In the old days, when all banks offered interest rates of 5 percent or more on savings accounts, you just walked into one of them, parked your money there and left with a big smile on your face. No need to worry about stock market swings or the rise and fall of the price of gold and silver or the prime rate set by the Federal Reserve Bank. You would get your 5 percent. These days the up-and-down stock market and a seemingly never-ending series of scandals in the financial world have caused many worried investors to return to banks and credit unions, despite historically low interest rates.
Today, banks offer online banking and other bells and whistles, but the vast majority of investors are going to pick a bank or credit union based on the savings rate offered. For the most conservative investors, those who want no risk and have decided they trust banks because of Federal Deposit Insurance Corporation backing, the low rates offered these days is an incredibly frustrating reality. But finding a bank with the best savings rate takes more than knowing your account's annual percentage yield. It also helps to know how the financial institution you choose compounds interest and how your earnings will be affected by the length of time you keep your money in the savings account. Here are some tips to help you get the best interest rate on your savings account.
Pick Up The Phone
If you are a very conservative investor and you have decided you want to open a savings account, you may want to stash your cash in a hometown bank because you want to stand in front of a real live bank teller. Call banks and credit unions where you live and ask what interest rates they are offering. You should also call national banks that have branches where you live. This way you can use their automatic teller machines wherever you happen to be.
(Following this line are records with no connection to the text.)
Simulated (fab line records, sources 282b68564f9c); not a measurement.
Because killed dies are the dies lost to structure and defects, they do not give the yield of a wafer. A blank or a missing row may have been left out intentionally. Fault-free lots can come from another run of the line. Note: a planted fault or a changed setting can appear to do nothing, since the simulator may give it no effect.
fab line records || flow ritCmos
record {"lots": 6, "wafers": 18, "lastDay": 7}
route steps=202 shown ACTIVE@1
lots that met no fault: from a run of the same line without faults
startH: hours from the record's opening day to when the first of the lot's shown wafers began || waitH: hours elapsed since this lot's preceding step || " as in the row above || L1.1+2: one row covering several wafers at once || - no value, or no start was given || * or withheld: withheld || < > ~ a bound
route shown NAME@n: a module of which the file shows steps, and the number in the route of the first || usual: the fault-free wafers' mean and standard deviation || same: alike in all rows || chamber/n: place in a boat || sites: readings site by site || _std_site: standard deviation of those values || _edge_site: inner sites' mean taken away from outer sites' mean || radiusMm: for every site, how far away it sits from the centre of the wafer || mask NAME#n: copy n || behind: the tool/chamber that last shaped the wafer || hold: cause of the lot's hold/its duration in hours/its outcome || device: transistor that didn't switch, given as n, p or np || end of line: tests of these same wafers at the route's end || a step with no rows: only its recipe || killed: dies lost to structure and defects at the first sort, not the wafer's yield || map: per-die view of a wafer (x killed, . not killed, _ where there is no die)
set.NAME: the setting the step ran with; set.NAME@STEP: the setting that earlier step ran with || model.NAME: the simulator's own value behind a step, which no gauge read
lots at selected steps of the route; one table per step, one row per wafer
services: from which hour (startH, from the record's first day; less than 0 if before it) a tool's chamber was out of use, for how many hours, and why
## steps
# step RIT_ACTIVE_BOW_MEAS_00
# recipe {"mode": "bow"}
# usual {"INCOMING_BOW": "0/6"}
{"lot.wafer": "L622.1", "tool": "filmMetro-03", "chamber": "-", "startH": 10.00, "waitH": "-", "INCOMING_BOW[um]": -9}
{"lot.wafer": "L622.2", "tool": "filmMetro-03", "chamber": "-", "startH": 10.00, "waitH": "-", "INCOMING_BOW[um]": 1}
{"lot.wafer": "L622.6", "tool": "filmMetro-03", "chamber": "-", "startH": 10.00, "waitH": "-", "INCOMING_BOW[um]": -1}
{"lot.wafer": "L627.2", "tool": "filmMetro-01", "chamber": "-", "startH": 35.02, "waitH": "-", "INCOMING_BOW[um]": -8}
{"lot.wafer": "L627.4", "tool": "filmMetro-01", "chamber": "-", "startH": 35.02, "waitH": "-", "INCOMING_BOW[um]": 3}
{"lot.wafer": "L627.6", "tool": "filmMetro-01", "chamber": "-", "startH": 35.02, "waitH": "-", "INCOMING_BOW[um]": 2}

If you just want the best rate and don't care where your bank is located, you have got to shop online. To find the best rates at banks anywhere in the United States, check out Bankrate.com, Money-Rates.com. Online banks don't offer in-person banking, of course, but the vast majority of them are FDIC-insured, and banking online allows you to bank anywhere and at any time. More importantly, online banks usually offer better savings rates and lower fees because they have fewer employees, need less space and maintain lower expenses overall.
If you choose an online savings account, keep an eye out for rate fluctuations. Expect small fluctuations, but if the rate drops significantly, consider moving your money. Also keep in mind that online banks aren't for everyone. If you get paid in cash, make frequent deposits and withdrawals or don't own a computer, you may want to do most of your banking at an institution with walk-in branches and plenty of ATMs.
At many banks, including many of the largest commercial ones, the more money you are willing to deposit, the better savings rates you are likely to be offered. This is true of money market savings accounts, which have terms that are slightly different from regular savings accounts. The difference in the savings rate may be only a few tenths of one percentage point, but that can make a difference over time.
Know What You're Getting Into
Read the fine print. You probably don't want to, but you should before you open a savings account. A higher savings rate understandably is a big attraction, but the fine print is where you learn about the penalties and fees that you might have to pay if your balance drops below a certain amount or if you have an emergency and need money and must withdraw all of it. It's also where you will learn that federal banking laws restrict the number of monthly withdrawals that can be made from savings accounts.
Whether you are young and are just starting to plan your financial future or you are retired and are looking for a safe haven for some of your cash, it makes sense to do your homework to find the best savings rates available. Sure, savings rate are low, but not doing your homework can cost you hundreds or thousands of dollars over time.